Open vargaz opened 5 years ago
In addition to that it would be nice to get rid of in_critical_region
in SgenClientThreadInfo
that is a set
(+memory barrier) and unset
(+memory barrier) in the allocator for each allocation.
set
:
https://github.com/mono/mono/blob/fd82c6036ec3720d568050c1e538f9729cef984e/mono/metadata/sgen-mono-ilgen.c#L348-L354
unset
on slowpath before calling into runtime code:
https://github.com/mono/mono/blob/fd82c6036ec3720d568050c1e538f9729cef984e/mono/metadata/sgen-mono-ilgen.c#L425-L431
unset
on fastpath merged with publish of allocated object. We probably can't get rid of that completely:
https://github.com/mono/mono/blob/fd82c6036ec3720d568050c1e538f9729cef984e/mono/metadata/sgen-mono-ilgen.c#L502-L514
I was thinking that in_critical_region
is not necessary anymore with hybrid/coop suspend, but I'm not 100% sure on that yet.
Note that the membarrier
syscall may not be available on older systems. This is likely to affect some of the ARM hardware that you are running. Additionally, it is not available on Android devices until Android 10 (https://github.com/aosp-mirror/platform_bionic/commit/6ba6694ec24052de9fdfa8a51c148aebe68a9fd0#diff-dc7191156f6b327ad0d4bae8f0e1a803) and it is explicitly blocked by SELinux on older versions even if the kernel supports it. liburcu has some alternatives for systems where membarrier
is problematic but the performance penalty could be too high.
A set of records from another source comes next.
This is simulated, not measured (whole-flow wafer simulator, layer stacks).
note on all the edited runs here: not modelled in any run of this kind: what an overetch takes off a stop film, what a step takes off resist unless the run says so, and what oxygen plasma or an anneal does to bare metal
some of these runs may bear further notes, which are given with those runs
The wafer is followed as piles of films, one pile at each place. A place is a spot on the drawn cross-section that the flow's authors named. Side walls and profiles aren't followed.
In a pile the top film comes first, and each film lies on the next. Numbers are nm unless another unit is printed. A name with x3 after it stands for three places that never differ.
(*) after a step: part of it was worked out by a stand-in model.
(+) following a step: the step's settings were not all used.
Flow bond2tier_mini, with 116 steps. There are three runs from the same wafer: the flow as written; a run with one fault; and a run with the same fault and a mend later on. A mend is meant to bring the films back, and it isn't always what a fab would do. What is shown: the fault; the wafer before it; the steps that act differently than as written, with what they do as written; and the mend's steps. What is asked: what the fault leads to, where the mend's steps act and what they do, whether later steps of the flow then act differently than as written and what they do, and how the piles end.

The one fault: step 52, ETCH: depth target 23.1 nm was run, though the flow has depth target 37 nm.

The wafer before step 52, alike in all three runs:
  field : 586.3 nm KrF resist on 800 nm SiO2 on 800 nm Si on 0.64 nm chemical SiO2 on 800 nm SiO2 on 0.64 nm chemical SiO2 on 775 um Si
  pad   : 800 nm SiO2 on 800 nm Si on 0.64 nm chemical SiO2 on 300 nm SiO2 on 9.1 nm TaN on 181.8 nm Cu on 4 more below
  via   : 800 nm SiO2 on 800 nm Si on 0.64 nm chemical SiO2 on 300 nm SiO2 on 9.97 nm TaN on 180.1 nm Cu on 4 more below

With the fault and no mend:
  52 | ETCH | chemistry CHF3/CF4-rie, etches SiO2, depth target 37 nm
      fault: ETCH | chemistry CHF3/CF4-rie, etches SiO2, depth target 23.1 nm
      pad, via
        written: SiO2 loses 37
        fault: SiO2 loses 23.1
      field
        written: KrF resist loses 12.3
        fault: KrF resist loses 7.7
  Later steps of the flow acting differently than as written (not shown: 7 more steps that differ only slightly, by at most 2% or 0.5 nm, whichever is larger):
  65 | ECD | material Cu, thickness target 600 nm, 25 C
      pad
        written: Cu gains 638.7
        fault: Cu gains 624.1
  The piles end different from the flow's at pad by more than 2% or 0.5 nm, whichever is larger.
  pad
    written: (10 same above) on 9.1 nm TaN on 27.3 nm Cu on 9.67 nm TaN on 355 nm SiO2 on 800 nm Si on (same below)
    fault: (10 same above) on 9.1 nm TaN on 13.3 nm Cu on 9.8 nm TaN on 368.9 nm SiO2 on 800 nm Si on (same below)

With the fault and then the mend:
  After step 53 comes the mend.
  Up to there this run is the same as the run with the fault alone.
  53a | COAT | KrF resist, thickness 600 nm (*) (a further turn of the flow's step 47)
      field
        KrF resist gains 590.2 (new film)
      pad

I'm pretty sure we already make the assumption that when a thread is suspended, the suspending mechanism makes sure to have all the memory writes flushed. Otherwise card table marking would have never worked.
I don't see any memory barriers when storing in_critical_region (MONO_MEMORY_BARRIER_NONE!?). I agree that when using coop it is of no use. The only memory barrier that I'm aware of inside the allocator is the one used to publish the object contents, before returning it, which is probably needed only because outside code might be juggling with these references in a lock free fashion. I think this was the memory model that we used to provide, if you juggled with objects between threads in a lock free fashion we wouldn't internally crash due to invalid vtable, but that was it. Maybe we were doing this with objects also inside the runtime.
Can mono_handle_new run concurrently with a GC ? I'm guessing not and that those membars are not needed. However, if the thread enters GC Safe state, and the GC can just kick in at any time, there should be a memory barrier to flush all writes to the handle stack.
Can mono_handle_new run concurrently with a GC ?
(With preemptive suspend, I assume)
The code was meant to be resilient to being suspended at any point during mono_handle_new
, so that when the GC is scanning the handle stack it either sees valid object references or handles with a NULL, never junk integers. But I assumed that if we're scanning the handle stack the thread is suspended at that point (ie we scan during a STW).
Although now that we switched to scanning the handle stack conservatively, it's less important that there are non-junk values there.
However, if the thread enters GC Safe state, and the GC can just kick in at any time, there should be a memory barrier to flush all writes to the handle stack.
They shouldn't be calling mono_handle_new
from a GC Safe state. They need to switch to unsafe first (which will safepoint).
Well, I assume only registered mutator threads should ever push to the handle stack, and all mutator threads are suspended during GC. So this means it can't run concurrently with a GC. And if the thread is suspended, based on what I said above, the memory of the suspended thread should have been flushed, regardless of those memory barriers.
Ok, that makes sense. In that case the barriers in mono_handle_new are not needed.
the suspending mechanism makes sure to have all the memory writes flushed.
So on mach and win32 we assume that suspend_thread
and SuspendThread/GetThreadContext
do that? And if we're using signals for suspend then signal delivery ought to do it? or should we do something explicitly in the signal handler?
When using signals, we synchronize with some semaphores so we are ok. On mach and win32 we probably just assume, I don't think there is explicit documentation there, but it makes sense to be that way and we would have run into trouble long ago if it weren't the case.
The code still needs at least compiler memory barriers. Also, I think the current barriers in the allocators etc. were added because of failures, I don't remember whenever the failures were due to compiler or cpu reordering.
We could replace membars from handles code with compiler barriers, just to be sure.
For allocators, it's risky to remove membarriers altogether because I'm sure there are places in the runtime where we might pass around such objects without synchronisation. Allocators can't be interrupted by stw so it had to be cpu reordering.
Right now, our gc related code, i.e. allocators/handles are full of memory barriers in order to support preempt mode. Instead of these, we could use compiler memory barriers (volatile), and have the GC thread do a process wide memory barrier: https://lore.kernel.org/patchwork/patch/188708/ https://docs.microsoft.com/en-us/windows/win32/api/processthreadsapi/nf-processthreadsapi-flushprocesswritebuffers
This will speed up and simplify the implementation of that code.